I've found these two academic books very interesting as I cruise the bookshelves, reading about Appalachia. They were published 20 years ago, and I don't know how the "Appalachian Studies" folks view them these days, but they explain some attitudes that have puzzled me.
All That Is Native and Fine: The Politics of Culture in an American Region by David E. Whisnant. 1986. University of North Carolina Press. ISBN 0807841439. This is an academic book on "systemic cultural intervention" and its effects on Appalachian communities in the late ninteenth and early twentieth centuries. Whisnant describes the way urban Americans, interested in the European idea of Volkskultur, identified the Southern Appalachians as a backwater in which otherwise lost Anglo-Saxon folkways and folk arts had been preserved in pure form. They also identified their rural "informants" as needy, and they proposed to collect and preserve the cultural heritage at the same time they brought them the benefits of urban education, morality, and capitalism. This book focuses on the consequences, intended and otherwise, of this meeting of two "cultures." It's a slightly dry read, but the data are fascinating, and there are some great photographs. I recommend it to anyone interested in Appalachian traditional music (or other arts). How much of what we accept as "traditional" is really traditional? What does "traditional" mean?
Appalachia on Our Mind: The Southern Mountains and Mountaineers in the American Consciousness, 1870-1920by Henry D. Shapiro. 1986. University of North Carolina Press. ISBN 0807841587. This book is also about how outsiders have discovered Appalachia, described it, and decided it needed to be fixed, by them. This isn't one of the "capitalist exploitation" histories focusing on material change, but rather an exploration of how outsiders have defined Appalachia by their own lights, sometimes accurately and sometimes not, and used their own definitions as justification for intervention of all sorts, from missionary work to nature preserves. Except for a few stylisitic affectations (I was ready to scream the twentieth time he used the phrase "a strange place and a peculiar people"), this is an interesting and readable scholarly book.
3 comments:
What does "traditional" mean?
I don't know, but I know what it doesn't mean: static, unchanging, or hostile to truly creative innovation and assimilation of outside influences. I would suggest that the most vibrant folk traditions are those that have been the most open to outside influences. (That's what Bela Bartok thought, too.) In Appalachian music, much has been made over the preservation of old ballads from the British Isles, but I think scholars have only recently begun to appreciate the extent of the African-American contribution.

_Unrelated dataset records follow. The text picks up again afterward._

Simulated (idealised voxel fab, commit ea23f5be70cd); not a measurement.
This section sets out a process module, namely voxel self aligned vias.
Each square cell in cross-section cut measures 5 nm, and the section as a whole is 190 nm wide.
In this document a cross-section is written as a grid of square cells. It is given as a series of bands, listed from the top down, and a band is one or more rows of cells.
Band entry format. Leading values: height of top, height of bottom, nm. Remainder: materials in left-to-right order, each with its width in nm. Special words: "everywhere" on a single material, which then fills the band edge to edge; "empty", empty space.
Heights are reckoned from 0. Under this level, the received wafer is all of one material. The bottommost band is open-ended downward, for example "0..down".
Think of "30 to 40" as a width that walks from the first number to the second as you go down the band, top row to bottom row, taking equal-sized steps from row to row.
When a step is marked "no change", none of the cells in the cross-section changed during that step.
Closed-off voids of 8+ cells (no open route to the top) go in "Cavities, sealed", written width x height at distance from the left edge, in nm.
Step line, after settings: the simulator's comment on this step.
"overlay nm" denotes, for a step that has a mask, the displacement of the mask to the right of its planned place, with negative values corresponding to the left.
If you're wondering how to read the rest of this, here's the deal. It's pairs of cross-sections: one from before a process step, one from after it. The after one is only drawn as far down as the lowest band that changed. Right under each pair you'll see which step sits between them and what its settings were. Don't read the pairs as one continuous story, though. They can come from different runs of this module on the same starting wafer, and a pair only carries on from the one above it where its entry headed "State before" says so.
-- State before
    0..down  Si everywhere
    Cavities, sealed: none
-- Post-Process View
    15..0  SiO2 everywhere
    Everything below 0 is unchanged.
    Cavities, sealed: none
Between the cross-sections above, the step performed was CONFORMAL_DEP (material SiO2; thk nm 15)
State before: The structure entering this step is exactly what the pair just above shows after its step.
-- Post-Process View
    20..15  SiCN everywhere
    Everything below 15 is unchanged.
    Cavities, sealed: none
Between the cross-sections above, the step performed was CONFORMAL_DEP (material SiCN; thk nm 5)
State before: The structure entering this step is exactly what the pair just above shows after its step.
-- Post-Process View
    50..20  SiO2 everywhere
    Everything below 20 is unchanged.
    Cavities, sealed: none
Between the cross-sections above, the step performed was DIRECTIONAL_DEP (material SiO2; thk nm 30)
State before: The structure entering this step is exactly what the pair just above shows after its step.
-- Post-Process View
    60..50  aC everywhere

I'm with you and Bela. It's interesting how emotional people become when you suggest that Appalachian music and traditions were not brought over from Ulster and passed down unchanged since the 18th century. For some reason, suggesting that white Appalachia settlers communicated with the outside world throughout American history really offends a lot of people (although it's well documented).
Well, there are a lot of romantic and just plain wrongheaded notions in circulation among folk music fans, from what I've seen.